Performance reviews can be a daunting and nerve-wracking task. They tend to happen a minimum of once a year, but some companies do them twice a year. For the most part, performance reviews are just a way for human resources to keep up with how an employee is performing. The majority of the time, you are going to get asked to write your own review while your manager writes one as well.
Skip the Modesty
Purposely dimming your own light isn’t going to do anything to benefit your performance review. If you have accomplishments that you are proud of, make sure that you are gracefully highlighting them. Let your manager know that you’re proud of the work that you’ve done, just make sure you aren’t putting down other staff members while talking about your accomplishments.
Talk to Your Coworkers
Your manager isn’t the only person that sees how you perform; your colleagues do as well. There’s a good chance that they have to write the same performance reviews as you do. You can consider asking a trusted co-worker how they feel about your performance and if they think you can use help in any areas. Also encourage them to ask you, too.
No one is perfect in everything that they do, not even your boss. Your manager is going to appreciate that you recognize the areas of your job where you could use some improvement. When you show the initiative to get that help and training, you’re also showing that you care about not just your professional reputation, but your job and the company that you work for.
When you review the areas of your job that you could improve in, make sure that you think about the ways that you can improve. Come up with a tentative plan and jot it down in the review. That shows your boss it is something you’re really thinking about and gives them the opportunity to help you with pulling the plan together.
Don’t Bargain in the Review
Your yearly review isn’t the appropriate time for you to start talking about your compensation and how you deserve a raise. There is a time and a place for salary discussions, and the review period isn’t it. Spend your review period reflecting on your accomplishments and ways that you can perform your tasks more efficiently. Save the salary talk for another time.
Don’t Forget Achievements
It’s essential for you to remember that your manager might have a difficult time remembering every accomplishment made by every employee. After all, a year is a reasonable amount of time. Make sure that you’re not only mentioning your recent accomplishments, but that you’re making a note of the achievements you made early in the year. That is going to help jog your manager’s memory.
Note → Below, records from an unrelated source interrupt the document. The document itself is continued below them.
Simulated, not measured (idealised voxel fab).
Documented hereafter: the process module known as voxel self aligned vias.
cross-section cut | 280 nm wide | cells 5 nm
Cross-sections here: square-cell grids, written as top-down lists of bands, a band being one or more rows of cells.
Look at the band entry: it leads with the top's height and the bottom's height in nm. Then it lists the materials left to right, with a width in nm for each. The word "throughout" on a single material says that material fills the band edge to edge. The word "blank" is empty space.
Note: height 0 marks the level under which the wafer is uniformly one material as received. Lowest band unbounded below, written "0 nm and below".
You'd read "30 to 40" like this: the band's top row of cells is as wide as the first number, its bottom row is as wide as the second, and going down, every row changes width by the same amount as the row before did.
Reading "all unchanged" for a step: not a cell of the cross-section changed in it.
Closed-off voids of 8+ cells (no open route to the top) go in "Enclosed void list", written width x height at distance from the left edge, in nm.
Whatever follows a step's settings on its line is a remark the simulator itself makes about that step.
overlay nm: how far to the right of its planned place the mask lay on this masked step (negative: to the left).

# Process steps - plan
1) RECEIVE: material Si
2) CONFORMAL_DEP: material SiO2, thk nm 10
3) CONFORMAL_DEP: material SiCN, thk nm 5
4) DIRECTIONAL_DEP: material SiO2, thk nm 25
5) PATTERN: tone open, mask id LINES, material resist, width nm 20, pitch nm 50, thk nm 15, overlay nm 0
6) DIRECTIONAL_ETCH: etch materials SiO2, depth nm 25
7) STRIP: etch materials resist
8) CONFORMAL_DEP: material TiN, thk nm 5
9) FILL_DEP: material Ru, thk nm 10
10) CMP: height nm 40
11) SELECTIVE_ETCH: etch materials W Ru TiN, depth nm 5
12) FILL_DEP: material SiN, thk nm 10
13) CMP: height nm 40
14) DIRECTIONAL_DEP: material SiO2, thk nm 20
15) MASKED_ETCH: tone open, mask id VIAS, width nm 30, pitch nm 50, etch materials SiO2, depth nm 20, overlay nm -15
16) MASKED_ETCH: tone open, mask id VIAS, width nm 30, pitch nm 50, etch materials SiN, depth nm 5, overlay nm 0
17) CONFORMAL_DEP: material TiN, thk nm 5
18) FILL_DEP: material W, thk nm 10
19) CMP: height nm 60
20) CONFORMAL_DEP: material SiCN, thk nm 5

Include Objective Measures
Highlighting your accomplishments is great, but when writing your review, also try and look for the tangible benefits that you offer the company you work for, and make a note of them. For example: Have your efforts made a difference to the company’s bottom line? Did your work further the goals of the organization?
Many people don’t realize it, but writing your performance review leaves you with a lot of room to make yourself stand out to your employer. It’s not something that you should rush through. Take your time, consider the tips included above, and really think about the way that your work impacts the business you’re employed by.